At first, it struck me that our different reactions were based on how we see Al-Qaeda sees us. That the bumper sticker indicated that Honda Harry thinks Al-Qaeda hates us because of who we are and I think that Al-Qaeda hates us because of what we do. I think that, if we all drove cars that got great mileage, if we didn’t need middle eastern oil, if we didn’t have troops stationed in Saudi Arabia, Al-Qaeda would be happier.

I understand that Al-Qaeda hates us and if we pulled our troops out of Kazakhstan, Kyrgyzstan, Tajikistan, Turkmenistan, Uzbekistan, Pakistan, Afghanistan, Iraq, Kuwait, Jordan, Bahrain, Yeman, Egypt, Libya, and – especially – Saudi Arabia, they would still hate us. We have poisoned that well. I understand that if we didn’t reflexively back Israel, they would still hate us. Still, I don’t think that they hate us for who we are, I think that they hate us for what we have done – stationing troops in Islamic countries, their countries, among other things – and that has informed what they think of us.

I also think that we all make ad hominem arguments where we argue that the person is wrong because of who they are, not what they have said that might be wrong. I get five emails a day telling me about some stupid thing a Conservative has said like Obama being wrong about Libya because he is a Muslim. Aside from the fact that Obama isn’t a Muslim, why can’t a Muslim be right about Libya? But of those five emails, usually in one or two of them, it seems to me that what the Conservative is saying, maybe inexpertly saying, is sensible. The assumption of the email is that what is being said must be wrong because the guy saying it is a Conservative.

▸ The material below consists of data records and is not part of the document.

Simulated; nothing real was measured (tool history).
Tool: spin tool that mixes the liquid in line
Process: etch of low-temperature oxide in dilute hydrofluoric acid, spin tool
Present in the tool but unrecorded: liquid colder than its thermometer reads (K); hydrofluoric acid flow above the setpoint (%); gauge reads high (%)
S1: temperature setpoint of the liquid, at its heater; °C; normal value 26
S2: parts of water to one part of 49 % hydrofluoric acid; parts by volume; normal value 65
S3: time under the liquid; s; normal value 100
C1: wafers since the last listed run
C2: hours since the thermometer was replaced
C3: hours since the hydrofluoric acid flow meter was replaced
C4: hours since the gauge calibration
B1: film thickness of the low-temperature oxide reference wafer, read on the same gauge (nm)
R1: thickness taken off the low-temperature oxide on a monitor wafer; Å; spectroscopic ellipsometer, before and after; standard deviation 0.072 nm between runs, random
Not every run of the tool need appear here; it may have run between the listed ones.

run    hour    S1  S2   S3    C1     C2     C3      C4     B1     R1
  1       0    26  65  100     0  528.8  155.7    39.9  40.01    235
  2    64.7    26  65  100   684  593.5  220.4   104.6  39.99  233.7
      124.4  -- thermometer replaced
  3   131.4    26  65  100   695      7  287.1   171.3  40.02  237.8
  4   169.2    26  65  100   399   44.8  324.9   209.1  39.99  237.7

The ad hominem argument that the bumper sticker tries to make – the guy who put it on, really – is that  My Insight is good because Al-Qaeda doesn’t like it. Of course, everything that Al-Qaeda doesn’t like is not necessarily good. A-Qaeda doesn’t like killing male babies, that doesn’t make killing male babies good. Saying Al-Qaeda hates this car is not really an  argument and looking at it angered me.

We all see ourselves in others. Sometimes we see what we know about ourselves, sometimes we see what we didn’t notice or have forgotten, often we see what we find hard to see in ourselves. I am a big believer that projection is a way to look back at the projector. Why I was angry over  Al-Qaeda hates this is, eventually, more interesting, enlightening, and – surprise – more disturbing than if the bumper sticker is accurate or why the Honda guy put the bumper sticker on in the first place.

In this case, what bothered me is the assumptive superiority of the Honda guy. The assumption that what he had to say about Al-Qaeda and his car is of interest, or, even, importance. It was much easier to see that assumptive superiority on the bumper of the Insight than in myself and turning that thought back on myself gives me the shivers. The self-reproach of that assumptive superiority makes it hard to accept it in myself and easy to be irate with the Honda guy. That is the yin.

The yang is, if I didn’t have that assumptive superiority, I wouldn’t have a blog and I probably wouldn’t even pick up a camera. That yin and yang are the struggle when doing this blog and showing my pictures. I think it is a struggle we all have.

Even with all of that, I don’t think that Al-Qaeda hates the Honda Insight, and yeah, they probably do hate the guy driving it.